At The
Huffington Post, Margaret Carlson writes:
Bravo announced this week that it is expanding its Real Housewives franchise to the nation's capital, with its "influential players, cultural connoisseurs, fashion sophisticates and philanthropic leaders."
Have they been here lately? The best-dressed aide on Capitol Hill would horrify the lowest grip at Universal Studios. There are no cultural connoisseurs. Congressional leaders can be dragged to the Kennedy Center once a year for a televised gala, and they leave early.
Is it just me, or does Maggie sound a bit...
uneasy? She does her best "nothing here to see, move along people" dance:
What's won the Real Housewives high ratings is in short supply here: obvious wealth, shopping as sport, conspicuous beauty and indulgent husbands. It's not North Korea's nuclear bomb and TARP. Squabbles over Sarbanes-Oxley rock our world.

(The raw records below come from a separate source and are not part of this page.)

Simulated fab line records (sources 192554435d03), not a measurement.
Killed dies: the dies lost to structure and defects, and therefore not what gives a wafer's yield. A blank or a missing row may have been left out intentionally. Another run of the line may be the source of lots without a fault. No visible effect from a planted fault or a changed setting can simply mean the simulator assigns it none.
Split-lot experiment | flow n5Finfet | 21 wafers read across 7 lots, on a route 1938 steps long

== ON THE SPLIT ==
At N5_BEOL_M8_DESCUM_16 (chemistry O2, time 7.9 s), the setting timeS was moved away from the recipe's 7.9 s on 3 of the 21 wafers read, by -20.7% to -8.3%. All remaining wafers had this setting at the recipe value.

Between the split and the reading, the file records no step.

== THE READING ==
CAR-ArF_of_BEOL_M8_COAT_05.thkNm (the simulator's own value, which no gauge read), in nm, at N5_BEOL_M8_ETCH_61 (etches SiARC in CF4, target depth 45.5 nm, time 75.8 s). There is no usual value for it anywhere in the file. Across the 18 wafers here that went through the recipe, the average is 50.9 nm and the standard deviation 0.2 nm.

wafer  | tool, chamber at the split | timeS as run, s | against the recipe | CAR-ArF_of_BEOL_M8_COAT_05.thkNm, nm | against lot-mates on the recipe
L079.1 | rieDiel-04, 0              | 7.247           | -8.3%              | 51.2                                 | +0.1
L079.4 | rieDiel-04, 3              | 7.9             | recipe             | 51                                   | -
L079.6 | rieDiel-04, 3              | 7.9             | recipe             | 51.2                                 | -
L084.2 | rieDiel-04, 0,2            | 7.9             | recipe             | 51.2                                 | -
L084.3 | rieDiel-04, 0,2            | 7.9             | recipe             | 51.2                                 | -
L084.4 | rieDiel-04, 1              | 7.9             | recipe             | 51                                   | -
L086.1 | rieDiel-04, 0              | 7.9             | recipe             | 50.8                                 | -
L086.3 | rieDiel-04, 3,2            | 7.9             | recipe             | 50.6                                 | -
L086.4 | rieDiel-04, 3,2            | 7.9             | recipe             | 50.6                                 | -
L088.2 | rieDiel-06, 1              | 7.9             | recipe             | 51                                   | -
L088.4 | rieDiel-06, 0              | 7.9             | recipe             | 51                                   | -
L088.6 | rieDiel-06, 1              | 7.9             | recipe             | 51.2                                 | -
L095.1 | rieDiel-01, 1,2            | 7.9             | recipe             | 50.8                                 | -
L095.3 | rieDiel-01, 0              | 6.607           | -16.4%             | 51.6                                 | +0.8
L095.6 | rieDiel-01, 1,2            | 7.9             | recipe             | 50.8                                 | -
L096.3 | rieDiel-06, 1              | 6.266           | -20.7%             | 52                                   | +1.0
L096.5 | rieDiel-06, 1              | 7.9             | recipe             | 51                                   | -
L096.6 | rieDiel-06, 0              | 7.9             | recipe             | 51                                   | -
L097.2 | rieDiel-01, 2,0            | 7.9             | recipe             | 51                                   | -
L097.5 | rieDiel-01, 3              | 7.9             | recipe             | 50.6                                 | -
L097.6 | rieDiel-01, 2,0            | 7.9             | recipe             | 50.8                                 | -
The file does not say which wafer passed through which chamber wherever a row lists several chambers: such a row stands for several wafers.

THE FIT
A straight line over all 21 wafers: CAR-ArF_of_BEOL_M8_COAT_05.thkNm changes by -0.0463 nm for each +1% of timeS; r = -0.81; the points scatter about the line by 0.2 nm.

In the real Washington, housewives don't have the discretionary income to be interesting. They are widowed by husbands working on -- or living off of -- Capitol Hill or the White House, virtually raising the children alone. They try to snatch a few minutes listening to National Public Radio while driving the carpool in a futile effort not to be ignored at the rare cocktail party where someone might deign to talk to them. If they have money, they can't hire help because their husbands don't want a nanny problem should they be face vetting as a nominee to run Treasury.
I'm not buying it. She goes on to suggest that a better idea would be The Real
Hookers of Washington D.C.:
The only sign of sex is the kind over which politicians lose their jobs. Which brings us to the city's escort business which as the Emperor's VIP Club patronized by Client #9 shows is thriving. It's so vibrant you would think Congress was subsidizing it, like soybeans.
According to Carlson, Washington wives bust their asses at home and get no sex while their husbands rule the world, get all the attention and bang every hooker they can find. Do I detect a touch of resentment? To me, this sounds like a recipe for drama, and an enlightening glimpse into the odd lives of the members of our ruling class.